Over at ThinkProgress, Judd Legum catches Bill Frist in a bit of a bind. Frist, you will recall, wants to take away the Democrat’s ability to filibuster Bush’s judicial nominees—because it’s “unfair” or “unconstitutional” or some nonsense of the sort. But as it happens, Frist himself voted to uphold a filibuster of one of Bill Clinton’s nominees, Richard Paez, in 2000. When asked about this by another senator this morning, Frist said:
The president, the um, in response, uh, the Paez nomination – we’ll come back and discuss this further. … Actually I’d like to, and it really brings to what I believe – a point – and it really brings to, oddly, a point, what is the issue. The issue is we have leadership-led partisan filibusters that have, um, obstructed, not one nominee, but two, three, four, five, six, seven, eight, nine, ten, in a routine way.
Um, um, um. One filibuster is okay and perfectly constitutional but not two or three or four? That’s quite the standard.

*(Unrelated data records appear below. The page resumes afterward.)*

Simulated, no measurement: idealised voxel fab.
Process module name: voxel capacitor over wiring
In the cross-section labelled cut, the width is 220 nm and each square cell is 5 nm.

At any rate, for a truly confused look at the filibuster issue, see the editors of the National Review this morning. To be honest, I can’t even tell what they’re saying. Something like: “The filibuster is constitutional, true… but that doesn’t mean it’s constitutionally required, see?… but then it’s also true that the constitution doesn’t require judges to be confirmed along a majority vote, either… but Democrats are bad… but aaahhhh! nuclear option good!” Um, okay. The basic issue, though, is clear: Frist is trying to break Senate rules so that Democrats can’t use against Bush’s nominees the very maneuver he himself once used against Clinton’s nominees. Law and order means nothing.